I tried going iambic quatrameter.
“Will you PLEASE get UP off OF the GROUND.”
“DON’T MAKE JOKES ABOUT METER! WHY DON’T ANY OF YOU CUSTOMERS CARE ABOUT POETRY?!
“Honey,” said one of the tourists to the woman beside him. “I think this is some kind of performance art. It’s an art gallery here, right?”
I gave the man a look of sheer incredulity that not even Elijah Wood, in full Frodo-ness, would be able to duplicate.
Where the hell is the ghost of T.S. Eliot when you really need him?
I managed to get her to uncurl from her fetal ball by talking to her partly in prose, partly in ad-libbed verse and partly using snippets from half-remembered Shakespeare and Auden.
I took her in one arm, still ranting about my “refusal” to speak in verse and how we’d borken some kind of waitress/customer taboo while putting on my best “move along, nothing to see here” face for the tourists. I managed to get her to the street, where I hailed a cab.

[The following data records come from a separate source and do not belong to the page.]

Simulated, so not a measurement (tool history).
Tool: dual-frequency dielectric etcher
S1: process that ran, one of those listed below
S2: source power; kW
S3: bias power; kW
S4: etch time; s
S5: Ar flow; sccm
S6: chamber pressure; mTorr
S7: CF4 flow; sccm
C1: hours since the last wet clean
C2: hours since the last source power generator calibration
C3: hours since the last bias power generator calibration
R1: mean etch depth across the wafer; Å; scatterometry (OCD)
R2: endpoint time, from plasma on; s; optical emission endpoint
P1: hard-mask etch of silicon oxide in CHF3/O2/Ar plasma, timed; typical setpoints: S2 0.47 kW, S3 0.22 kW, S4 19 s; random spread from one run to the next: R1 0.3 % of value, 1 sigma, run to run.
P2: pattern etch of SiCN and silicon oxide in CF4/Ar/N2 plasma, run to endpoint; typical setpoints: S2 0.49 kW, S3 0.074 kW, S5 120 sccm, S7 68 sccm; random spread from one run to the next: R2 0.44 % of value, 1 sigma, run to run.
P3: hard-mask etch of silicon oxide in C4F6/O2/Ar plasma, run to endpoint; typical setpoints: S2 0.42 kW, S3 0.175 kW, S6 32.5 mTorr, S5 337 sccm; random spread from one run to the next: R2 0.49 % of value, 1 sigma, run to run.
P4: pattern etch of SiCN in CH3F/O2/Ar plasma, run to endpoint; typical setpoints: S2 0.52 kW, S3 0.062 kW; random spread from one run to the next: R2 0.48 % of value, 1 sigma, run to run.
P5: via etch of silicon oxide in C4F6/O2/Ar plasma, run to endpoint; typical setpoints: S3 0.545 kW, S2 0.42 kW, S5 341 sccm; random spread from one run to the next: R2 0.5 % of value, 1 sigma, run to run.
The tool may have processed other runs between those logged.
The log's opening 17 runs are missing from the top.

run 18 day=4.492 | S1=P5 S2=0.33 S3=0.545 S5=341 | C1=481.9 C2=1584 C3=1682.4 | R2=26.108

The cabbie, a Jamaican guy with a red, yellow and green knit cap, looked at us with concern. He saw a guy trying to restrain a petite woman who was in a panicked state.
“POETRY!” she screamed, “THERE MUST BE MORE POETRY!”
“Look, mon,” said the cabbie, who leaned over from the driver’s seat, motioning at The Waitress with his eyes. “I’m not sure I want to be givin’ you a ride…”
Think fast, deVilla.
“Uh, you know…” I said, pointing my index finger at my head and making circles, the universal sign for “crazy, totally batshit”, “…the way white chicks are sometimes…”
He smiled. “Yeah, don’t I know it. Get in.”
We got in, and the cabbie regaled us with stories about his dating, while The Waitress sobbed into my shoulder. “I ‘ad me this white chick once…”
When he dropped us off at my place, he leaned out the window and said “Don’ worry none about dis girl. She be crazy ’cause she can’t handle a fine coloured mon like you. Peace.”
I think I set back gender and race relations 20 years that night, but I managed to get us home.
All the freaking out had tired her, and I tucked her into bed, where she slept soundly. I spent the rest of the night sitting on the floor at the foot of my bed, leaning against the wall with my head in my hands.
“Dating,” I said to a teddy bear that was lying on the floor and staring up at me, ‘should not require this level of crisis management.”